Jonathan Wilson-Hartgrove is a co-founder of Rutba House, a New Monastic community in Durham, NC. He is also author of several books, two of which, The Wisdom of Stability and a contemporary paraphrase of the Rule of St. Benedict, are on my shelf. He blogs at Red Letter Christians, a site for progressive believers. Jonathan reached out to me to see if I wanted to have a dialogue about the Benedict Option. How could I say no? I’m hoping to visit Rutba House soon and learn from what they do and how they do it. Anyway, we agreed to start talking via e-mail, and to cross-post our dialogue on RLC and on this blog. Here is the first installment:

From The Atlantic to TIME magazine, a 5th century saint is getting mainstream consideration. For some years now, The American Conservative’s Rod Dreher has been holding up Benedict of Nursia’s witness as an alternative way forward in America’s shifting culture wars. At the same time, Red Letter Christians Shane Claiborne and Jonathan Wilson-Hartgrove have pointed to Benedict as an inspiration for “new monastic” communities and the movement of justice-loving Christians who pray Common Prayer with them daily.

Since SCOTUS’ Obergefell decision, which legalized gay marriage earlier this year, many who are concerned about traditional family values have been drawn to what Dreher calls the “Benedict Option.” At the same time, Wilson-Hartgrove has cautioned against the manipulation of religious conviction by a divide-and-conquer political strategy. 

But as Pope Francis’ recent visit to the US made clear, the gospel way that Benedict invites us to follow does not fit neatly into the left/right categories of American politics. What does faithful public witness demand in these changing times? And how might Benedict help us find our way? Dreher and Wilson-Hartgrove agreed to a dialog on the Benedict Option in our present moment.

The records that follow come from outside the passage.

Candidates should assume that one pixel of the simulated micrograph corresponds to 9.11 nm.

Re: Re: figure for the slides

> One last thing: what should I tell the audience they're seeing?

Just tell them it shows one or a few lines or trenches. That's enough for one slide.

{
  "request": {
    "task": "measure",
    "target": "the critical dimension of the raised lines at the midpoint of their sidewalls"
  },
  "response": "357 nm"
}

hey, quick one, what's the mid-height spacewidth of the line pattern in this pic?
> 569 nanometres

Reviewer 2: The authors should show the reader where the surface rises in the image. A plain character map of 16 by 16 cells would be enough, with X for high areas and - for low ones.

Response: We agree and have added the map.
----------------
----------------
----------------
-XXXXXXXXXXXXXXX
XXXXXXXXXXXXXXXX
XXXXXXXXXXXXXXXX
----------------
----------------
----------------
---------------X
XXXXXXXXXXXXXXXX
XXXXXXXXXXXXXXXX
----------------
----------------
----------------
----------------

Wilson-Hartgrove: Well, the first thing I have to say is that Benedict saved me from the Religious Right. I mean, Jesus confronted me in the distressing disguise of a homeless man when I was working on Capitol Hill as a Senate Page for Strom Thurmond. But after Jesus interrupted me, it was Benedict who showed me a way forward. I realized that he, too, had hit a dead end in Rome, just as I had in DC. The Roman Empire was coming to an end, and the old ways of negotiating Christian public witness weren’t working any more. Benedict took the gospels and some desert monastic literature to a cave and began to pray toward a new way of living. I went to the abandoned spaces of America’s inner cities and prisons to try to do the same. So the “Benedict option” has shaped my whole adult life. Next to the Bible, Benedict’s Rule has been my most treasured spiritual guide.

Dreher: As a leader in New Monasticism, you are much farther down the Benedictine road than I am. I think I should clarify what I mean by the Benedict Option. It starts with Alasdair MacIntyre’s famous concluding paragraph in “After Virtue,” in which he prophesies and calls for a new and very different St. Benedict to offer a compelling countercultural way of living out the tradition in the chaos of modernity. I accept MacIntyre’s critique of our condition, and have been thinking, though not in a very disciplined way till now, of how Christians should respond in light of it. Maybe, then, you and I can agree on this: what Christians have been doing till now is insufficient in light of modernity’s challenges, and that we have to do something radically different. But what is that thing?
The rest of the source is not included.